Re: [JPP-Devel] FeatureCache - Request for suggestions...

Michaël Michaud Thu, 29 Mar 2007 23:12:16 -0800

Sunburned Surveyor,

> I'm glad you think so. I like the term "FeatureOnDemand". Do you mind 
> if I use it as the name of the light-weight feature class?


I guess I read this term from Agile's code. I don't mind who uses it and 
hope alvaro zabala, the original developer of agile doesn't mind too.

>  The FeatureCache will be writable as well. The advantage over the 
> scalable shapefile driver that is used by Agile, UDig and (maybe) 
> Kosmo is that we'll be able to use the FeatureCache with any data 
> source that can provide Features. For example, after I get the 
> FeatureCache working with GeoTools Shapefile drivers I want to get it 
> working for AutoDesk's DXF format as well. The other benefit is that 
> we can support storage of data not currently supported in the ESRI 
> Shapefile format if we choose to do so in the future.

I don't know how you want to use the featureCache. As I imagined it 
until now, it was just used to keep a part of your features in memory, 
most of the data staying in the original file. But another solution 
(yours ?) is to entirely copy the original data file in your own 
independant format and to make direct access to this last one. I'll 
consider it attentively.

> Almost, but not quite. I was only going to store a numeric identifier 
> for the Feature, like a serial number, which I would probably store in 
> an integer or a long. The only other item I would store is perhaps a 
> string with the name of the FeatureCache containing the Feature. I 
> think this is about as light weight as you can get.

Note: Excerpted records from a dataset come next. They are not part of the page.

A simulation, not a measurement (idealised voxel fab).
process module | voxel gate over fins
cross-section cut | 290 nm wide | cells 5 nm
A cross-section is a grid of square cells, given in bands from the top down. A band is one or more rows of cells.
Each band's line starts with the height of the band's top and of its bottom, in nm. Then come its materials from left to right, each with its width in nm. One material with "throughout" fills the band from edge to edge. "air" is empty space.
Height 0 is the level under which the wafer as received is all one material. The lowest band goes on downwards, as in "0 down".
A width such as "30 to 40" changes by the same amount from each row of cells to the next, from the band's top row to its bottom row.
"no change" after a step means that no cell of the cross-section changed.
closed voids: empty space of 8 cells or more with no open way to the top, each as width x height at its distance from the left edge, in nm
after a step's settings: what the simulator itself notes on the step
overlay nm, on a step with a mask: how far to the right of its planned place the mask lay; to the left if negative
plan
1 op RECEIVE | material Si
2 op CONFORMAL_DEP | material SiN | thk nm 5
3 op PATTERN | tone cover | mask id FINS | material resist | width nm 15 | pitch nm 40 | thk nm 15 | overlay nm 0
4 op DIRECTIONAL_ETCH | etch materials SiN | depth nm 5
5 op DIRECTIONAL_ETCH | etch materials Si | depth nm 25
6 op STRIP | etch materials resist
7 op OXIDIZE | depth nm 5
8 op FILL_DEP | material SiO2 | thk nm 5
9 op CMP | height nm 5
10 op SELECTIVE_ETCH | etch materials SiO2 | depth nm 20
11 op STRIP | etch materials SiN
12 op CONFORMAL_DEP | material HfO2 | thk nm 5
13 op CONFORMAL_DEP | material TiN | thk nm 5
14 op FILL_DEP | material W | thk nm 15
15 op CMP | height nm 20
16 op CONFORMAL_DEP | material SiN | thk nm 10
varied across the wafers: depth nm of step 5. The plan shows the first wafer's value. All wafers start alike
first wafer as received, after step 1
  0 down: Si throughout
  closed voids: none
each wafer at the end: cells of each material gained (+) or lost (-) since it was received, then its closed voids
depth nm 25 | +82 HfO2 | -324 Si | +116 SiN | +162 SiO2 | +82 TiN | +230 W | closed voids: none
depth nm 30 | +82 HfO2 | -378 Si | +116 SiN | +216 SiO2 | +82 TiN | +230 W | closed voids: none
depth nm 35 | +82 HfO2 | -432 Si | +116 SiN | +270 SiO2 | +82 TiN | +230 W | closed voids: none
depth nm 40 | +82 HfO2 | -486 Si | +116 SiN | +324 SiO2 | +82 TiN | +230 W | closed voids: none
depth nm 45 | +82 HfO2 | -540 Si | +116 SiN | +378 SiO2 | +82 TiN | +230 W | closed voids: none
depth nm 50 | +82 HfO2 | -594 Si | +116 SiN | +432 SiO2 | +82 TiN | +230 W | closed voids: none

At the moment, I have only one FeatureOnDemand class, so I need an id 
and an adress, but if you keep 2 objects into memory , FeatureOnDemand 
and FeatureCache, I suppose it is about the same (you will need an 
identifier, a reference to the FeatureCache, and a file adresse in your 
featurecache to make direct access to your data)

> You wrote: "but imo the bounding box has also to be in-memory for 
> performance
> reasons (just wonder if it is worth trying to store the bb in a
> structure smaller than 4 doubles)"
> I didn't think about this. Could you please tell me why you think it 
> will be important to keep the bounding box of the feature in memory? 
> Is this for rendering purposes? Remember we will need to put every 
> feature into memory for rendering anyways, so I don't know if this 
> will save us anything. Unless the bounding box is used for another 
> frequent operation.

Why do you think we need to put every feature into memory ? If so, we'll 
never be able to load huge data file. Until someone explain to me why we 
have to keep all the features in memory, I want to think we have not :-)
I we keep only reference and bounding boxes into memory, it can save 
disk access operations for all the features which bb does not intersect 
the OJ window (which is very very interesting when you read a large 
dataset but only need to zoom on a small part of the dataset.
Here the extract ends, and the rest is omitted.